The prestigious award is the first of its kind and aims to support Massey fine arts students who demonstrate exceptional talent in sculpture as well as outstanding passion and potential to succeed in this medium.
The scholarship was established in memory of Collin Post, a strong supporter of arts and culture in Wellington who believed in making the city a better place to live and visit through the development of appropriate and aesthetic public art sculptures.
His son, Charlie Post, says his father also believed strongly in the value of education and the opportunities this brings, and it seemed fitting to create a scholarship in his honour. With the wide range of programmes available and its well-established, international reputation, the College of Creative Arts was an obvious partnership. The scholarship is valued at up to $25,000 per year dependent on the student’s course fees and includes $5000 per semester for study-related living costs and art materials.
“We seek promising students of all ages, backgrounds, genders. We hope it will create an education pathway that will support people to develop their creative practice, and not have to worry about bills for a bit.”
He hopes it will change the landscape for emerging artists like Harrington who can now spend more time focusing on creating her work, and still have precious time spent with her whānau.
Harrington, a Ngāi Tahu artist, is beginning the second year of her Masters and was chosen out of 12 candidates for the scholarship, reflecting the growth of this subject area as well as the calibre of students.

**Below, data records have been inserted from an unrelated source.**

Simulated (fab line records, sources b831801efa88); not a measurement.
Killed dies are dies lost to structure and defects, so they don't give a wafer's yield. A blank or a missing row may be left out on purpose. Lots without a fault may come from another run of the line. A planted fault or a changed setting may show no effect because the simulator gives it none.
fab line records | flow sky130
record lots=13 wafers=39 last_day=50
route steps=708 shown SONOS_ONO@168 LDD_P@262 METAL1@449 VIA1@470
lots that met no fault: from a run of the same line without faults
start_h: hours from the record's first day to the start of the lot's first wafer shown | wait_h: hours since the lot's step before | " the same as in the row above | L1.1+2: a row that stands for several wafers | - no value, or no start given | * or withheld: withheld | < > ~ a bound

Applicants were asked to submit a portfolio of recent work, and many of Harrington’s examples were drawn from a range of exhibitions she has participated in over last few years.
Shannon Te Ao, her Masters supervisor at Massey, says Harrington’s large colourful installations assembled from accessible materials such as rope, steel and textiles can be “playful at times” and “really generous to an audience.”
“It’s a feast for the eyes and uses things like oranges, yellows, pinks, lights and eye-catching materials as a way to hook a viewer into the deeper narrative that she’s exploring.”
Harrington says her work is often a response to what she is learning about her own whakapapa and Te Ao Māori, while being influenced heavily by her young daughter Pia.
“Work hard, make nonsense and serious fun. I have been making and encouraged to do so all my life, it is one thing I truly enjoy doing, though it can be painful sometimes.”
As she enters into her final year of study she is looking forward to sinking her teeth into a substantial project and having the means to test out some more adventurous materials and processes.
On January 20, a celebratory event was held to congratulate Harrington on her award. Guests included the Post family, Massey Foundation staff, senior College staff, Harrington’s whānau and Post Family Trust members, and external art industry connections including the Wellington Sculpture Trust.
Gabrielle Sturrock, the Development Manager for CoCA for the Massey University Foundation says “The Massey University Foundation is so pleased to be entrusted with Collin Post’s legacy and this life-changing scholarship. This gift is a fantastic contribution to the creative and cultural development of CoCA students.”
In May Harrington will be presenting an exhibition with curator Grace Ryder at Enjoy, Wellington and will also have a solo show at Blue Oyster, Dunedin in June.